Code and other material for the INLG2020 paper Studying the Impact of Filling Information Gaps on the Output Quality of Neural Data-to-Text. Also included, are the data files from the experiment in the SportSett paper. I encourage anyone who wants to use data in this domain to read the SportSett paper first, as it explains the data modelling problem, as well why the training/validation/partition scheme has been changed (there is cross-partition contamination in Rotowire on the encoder end).
You will find in the filling_information_gaps_paper folder, our data for the Information Gap paper.
D1 is a close representation of the input data in Clément Rebuffel's system, except in yearly partition form (see SportSett paper data description below). We do not use the exact data because there are a couple of slight differences between Rotowire and SportSett. The most noteable is that we do not have the "Starting Position" for the player in SportSett yet, we had to add some games which were absent from Rotowire, and need to find the data to add. The database structure of Rotowire does support this, it is just a TBC upload. D1 contains everything D1 does, plus the additional GAME and NEXT-GAME entities described in the paper. The important thing when doing thes ablations was not that we use the exact Rotowire input, this varies from system to system anyway, with different author processing their data differently to present to OpenNMT. Some works will even add extra data without performing abalations, such as adding the day of the week. Please don't do this, it means people cannot tell if your results are because of the data or your system configuration (unless you re-run the results of prior work with the same data). Treat the subset of data that is included as a variable!

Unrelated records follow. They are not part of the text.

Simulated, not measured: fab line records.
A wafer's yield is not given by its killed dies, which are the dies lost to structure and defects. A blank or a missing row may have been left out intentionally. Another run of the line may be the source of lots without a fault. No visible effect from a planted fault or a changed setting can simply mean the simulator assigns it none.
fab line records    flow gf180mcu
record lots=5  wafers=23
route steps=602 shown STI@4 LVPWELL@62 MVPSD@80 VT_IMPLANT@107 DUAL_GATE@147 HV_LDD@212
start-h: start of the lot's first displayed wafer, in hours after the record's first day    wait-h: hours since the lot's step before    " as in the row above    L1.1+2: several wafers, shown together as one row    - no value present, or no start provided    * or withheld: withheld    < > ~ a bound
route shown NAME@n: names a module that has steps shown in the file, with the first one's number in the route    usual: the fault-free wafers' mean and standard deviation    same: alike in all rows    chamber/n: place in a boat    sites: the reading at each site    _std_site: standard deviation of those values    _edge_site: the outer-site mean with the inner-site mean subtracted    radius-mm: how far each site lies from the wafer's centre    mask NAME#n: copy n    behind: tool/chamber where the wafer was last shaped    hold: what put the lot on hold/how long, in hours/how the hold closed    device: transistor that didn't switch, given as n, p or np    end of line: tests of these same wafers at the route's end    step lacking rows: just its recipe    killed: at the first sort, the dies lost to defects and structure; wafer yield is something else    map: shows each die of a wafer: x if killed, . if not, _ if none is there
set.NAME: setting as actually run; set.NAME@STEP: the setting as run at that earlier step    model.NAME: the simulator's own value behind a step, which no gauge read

Please note, there is no JSON for the D1 dataset. These JSON files were used as input for the RG metric, and we used the same JSON file for both as we need to use the same evaluation for both D1 and D2. The D2 JSON is inherently a superset of D1, so we use it.
The abstract sentence files contain an ordered dictionary in JSON format, where each key is the abstract text, and each value is the number of times it occurs in the respective partition. For example, the most common abstract sentence in the training partition is:
"DET-ORG PROPN-GPE PROPN-ORG PUNCT-( X-CARDINAL_COMPARISON PUNCT-) VERB-defeat DET-ORG PROPN-GPE PROPN-ORG PUNCT-( X-CARDINAL_COMPARISON PUNCT-) X-CARDINAL_COMPARISON ADP-on PROPN-DATE PUNCT-.
This would come from a sentence like:
"The Miami Heat (12-4) defeated the Chicago Bulls (8-8) on Monday."
With 140 such sentences in the corpus, we should make sure that our systems have available all data attributes what might be required to complete the sentence. Initially we only look at replacing nouns (PROPN and NOUN), but ultimately systems need some way to handle the verbs as well, either allowing the neural model to handle it based on the attributes, or by including something as input to inform the system of when it is true that one team defeated an other.
The code for parsing the raw sentences to this form will be uploaded soon. It is quite simple though, just using a couple of custom rules in spaCy to macth things like team records in parenthesis, or player shot breakdowns like "(4-6FG, 0-4FT)". We hope to also improve this functionality to group similar sentences together, as you can see in the files the most common sentence types are quite similar, often describing the initial game.
In the sport_sett_paper you will find the data for the experiment in the original SportSett paper. Here we started with the original partition scheme of Rotowire (contaminated), then, we fix the contamination issues by moving game records such that each game only appears in one partition (decontaminated). Finally, because we believe that with the original partition schemes, models can learn things which they should not have sight of (such as which dates map to which days of the week), we introduce the yearly partition scheme, where we train on 2014-16, validation 2017 and test on 2018. We have received several comments on this. Firstly, we were asked if we should test different year combinations, as well as how many years are in each parition. The short answer is ideally yes. The long answer is the ablation experiments took 2-3 weeks on a pair of 2080ti's. We have also seen several comments such as "but how can the model learn about a season, or the dates, or the teams, if it does not have access to the data?". I believe this is funtamentally the wrong way to look at the problem. If a sports media company wants you to create an NLG system like this, to be deployed in 2022 (I am writing this in 2020), they will give you the previous data and texts, but you can hardly ask them for the 2022 game data! Systems need to learn on previous data, then correctly simulate human behavious on future data. Slicing historic data randomly, then considering the withheld data as "future" is a form of contamination.
Please also see our work on evaluating accuracy in these systems, which often generate about 20 factual errors per summary! We are also proposing a shared task which aims to find better metrics for this domain (and dataset in particilar), using our evaluation protocol as a gold standard with which to correlate cheaper methods/metrics.